On 28 June the Council adopted its position on the Commission’s Proposal, and on 12 July the European Parliament Committee on the Environment, Public Health and Food Safety (ENVI) voted on its amendments.
While ENVI voted to strengthen the Commission’s proposal, the Council’s position risks seriously weakening the law.
Next, the plenary will vote on the European Parliament’s final amendments before trilogues start, where Parliament and the Council will negotiate the final law.
The amendments proposed by ENVI include a number of measures Earthsight had advocated for, as well as new provisions that address campaigning priorities by other civil society organisations. Below we highlight some of the key wins, as well as issues that still need to be fought for in the coming months.
Logging in the Brazilian Amazon
Important wins were made in ENVI to strengthen the law’s enforcement mechanisms, which would help ensure that it will actually work in practice.
Earthsight has previously argued publicly and to policy makers directly that the regulation ought to include a mandatory public list of non-compliant businesses, as this would provide a powerful additional incentive for compliance and be less dependent on national competent authorities’ willingness to issue dissuasive penalties. Such a list has now been included by ENVI.
ENVI also increased the number of checks competent authorities ought to carry out annually, from 15 per cent to 20 per cent for operators importing from high-risk countries, and from 5 per cent to 10 per cent for standard-risk countries. A 5 per cent level for checks from low-risk countries was also introduced.
ENVI strengthened the access to justice provisions for persons with sufficient interests, requiring fair, equitable and timely access to a court or other independent and impartial public body, and the provision of adequate and effective remedies for those negatively impacted by business activities.

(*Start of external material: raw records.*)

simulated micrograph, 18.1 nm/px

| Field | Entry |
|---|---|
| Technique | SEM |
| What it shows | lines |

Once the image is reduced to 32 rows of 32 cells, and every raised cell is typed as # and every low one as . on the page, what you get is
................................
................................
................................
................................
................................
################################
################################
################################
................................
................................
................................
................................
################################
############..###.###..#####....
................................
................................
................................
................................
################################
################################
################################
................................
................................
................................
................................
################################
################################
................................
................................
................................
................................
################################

These same provisions were unfortunately weakened by the Council. The Council’s position does not include a public list of non-compliant actors, and decreases the amount of checks to be carried out (to 1 per cent for standard-risk countries, and to 5 per cent for high-risk countries. In addition, the Council removed the article on access to justice altogether. This had guaranteed access to court to review the decisions, acts or failure to act of the competent authority, including for substantiated concerns submitted by third parties. By calling for weak enforcement mechanisms, the Council thereby risks seriously undermining the effectiveness of the planned law.
Third-party voluntary certification schemes were not given a ‘green lane’ in the Commission’s proposal, meaning that companies would not be able to rely on so-called green labels in lieu of conducting their own due diligence. However, companies can use information supplied by such schemes as “complementary information” provided that the information meets the information requirements set out in the regulation.
ENVI and the Council have not moved to provide a greater role to certification schemes in their positions, which is crucial to ensure the effective functioning of the law. Earthsight has repeatedly exposed how the wood certification scheme Forest Stewardship Council (FSC) has accredited goods linked to illegalities, for instance in Russia and Ukraine, and has therefore argued that a reliance on these schemes in the upcoming regulation would be a disaster.
ENVI in fact recognised the importance of Earthsight and other NGOs’ arguments and proposed removing the Commission’s reference to a revision of what role certification schemes should play once the law has come into force.
Brazilian indigenous people living in the Amazon
Inclusion of international human rights
While the Commission’s proposal failed to include specific references to international human rights, ENVI voted to require companies that place or export goods from the EU market to ensure compliance with human rights protected under international law, including specifically customary tenure rights and the right to free, prior and informed consent (FPIC). Under the international legal framework, FPIC is a right pertaining to indigenous and tribal peoples, allowing them to give or withhold consent to a project that may affect them or their territories.
The Council’s position also includes an obligation for companies to assess not only national laws but also “labour rights and human rights protected under international law, including as set out in the United Nations Declaration on the Rights of Indigenous Peoples.”
In May, Earthsight’s There Will Be Blood report revealed how supermarkets, fast food restaurants and pet food retailers in Europe are linked to indigenous rights abuses in Brazil and called on policy makers to include the strongest possible indigenous land rights in the upcoming regulation.
This January, more than 190 indigenous, environmental and human rights groups had called for the inclusion of a requirement for businesses to respect land rights as part of the EU Regulation on deforestation-free products.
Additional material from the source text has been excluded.